The defaults are: select all sections of all texts selected in Choose Texts but cut out all angle-bracketed tags.
There are various alternatives in this box which help your choices with the boxes below. Choosing British National Corpus World Edition (as in the screenshot) will for example automatically put </teiHeader> into the Document header ends box below. You can also edit the options and their effects.
Markup to ignore
If you want to cut out unwanted tags e.g. in HTML files, leave something like < > or [ ] or < >,[ ] in Markup to ignore. The "search span" means how far should WordSmith look for a closing symbol such as > after it finds a starting symbol such as <. (The reason is that these symbols might also be used in mathematics.)

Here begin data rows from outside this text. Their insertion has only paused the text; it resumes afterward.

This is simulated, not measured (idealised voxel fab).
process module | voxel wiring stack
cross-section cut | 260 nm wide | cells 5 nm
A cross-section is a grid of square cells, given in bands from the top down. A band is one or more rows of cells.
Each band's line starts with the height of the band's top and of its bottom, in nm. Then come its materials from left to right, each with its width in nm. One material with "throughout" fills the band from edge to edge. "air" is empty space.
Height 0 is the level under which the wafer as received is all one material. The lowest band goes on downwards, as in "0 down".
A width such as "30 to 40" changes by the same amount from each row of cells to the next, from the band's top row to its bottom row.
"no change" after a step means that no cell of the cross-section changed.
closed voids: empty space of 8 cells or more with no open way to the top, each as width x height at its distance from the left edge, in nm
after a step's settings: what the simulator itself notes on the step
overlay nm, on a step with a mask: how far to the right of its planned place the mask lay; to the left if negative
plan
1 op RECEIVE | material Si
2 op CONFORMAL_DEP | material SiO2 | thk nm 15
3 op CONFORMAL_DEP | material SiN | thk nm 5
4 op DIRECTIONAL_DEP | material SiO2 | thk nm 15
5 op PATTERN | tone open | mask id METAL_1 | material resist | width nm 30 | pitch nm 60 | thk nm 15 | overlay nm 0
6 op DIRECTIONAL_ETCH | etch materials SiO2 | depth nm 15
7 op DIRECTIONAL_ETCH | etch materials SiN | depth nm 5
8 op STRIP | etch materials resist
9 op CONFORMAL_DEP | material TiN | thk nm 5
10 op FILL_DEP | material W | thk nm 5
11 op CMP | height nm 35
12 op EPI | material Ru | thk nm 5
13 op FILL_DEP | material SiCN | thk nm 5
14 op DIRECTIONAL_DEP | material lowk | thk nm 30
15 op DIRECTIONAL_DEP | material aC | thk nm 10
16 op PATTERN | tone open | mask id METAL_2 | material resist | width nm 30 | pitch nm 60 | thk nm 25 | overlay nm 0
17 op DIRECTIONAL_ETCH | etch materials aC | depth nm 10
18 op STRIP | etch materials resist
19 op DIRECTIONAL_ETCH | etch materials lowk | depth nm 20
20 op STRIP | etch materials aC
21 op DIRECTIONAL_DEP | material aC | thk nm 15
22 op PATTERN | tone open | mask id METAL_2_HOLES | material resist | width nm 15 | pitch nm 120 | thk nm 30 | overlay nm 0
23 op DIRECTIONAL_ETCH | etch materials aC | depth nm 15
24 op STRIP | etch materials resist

Markup to INclude or EXclude
See Making a Tag File.
See Making a Tag File.
Text Files and Mark-up
However, you can get WordSmith to use tags to select one section of a text and ignore the rest. This is "selecting within texts". You can also select between texts: that is, get WordSmith to look within the start of each text to see whether it meets certain criteria.
When you process a set of texts usually containing a standard header (e.g. a copyright notice) you may wish to remove it automatically.
Ensure that some suitable tag is specified as above in the </teiHeader> example. (If you choose Custom Settings above, you will get suitable choices automatically.) The process cuts by looking for the Document header ends mark-up and deleting all text to that point. (If you have a header repeated in the same text file, WordSmith will need to be told what mark-up is used for Document header starts too, and you will need to choose Only Part of File to get such headers removed.)
The order in which these choices are handled
If you choose either to select either between or within texts, WordSmith will check that each text file meets your requirements, before doing your concordance, word list, etc. It will
1. Select between files to check whether it contains the words you've specified;
2. Cut out any section specified as a "section to cut";
3. If there are "sections to keep", cut out everything which is not within them;
4. Cut start of each line, if applicable;
5. Process any entity references you want to translate;
6. Ignore any tags not to be retained (see the "Mark-up to ignore" section of the screenshot above).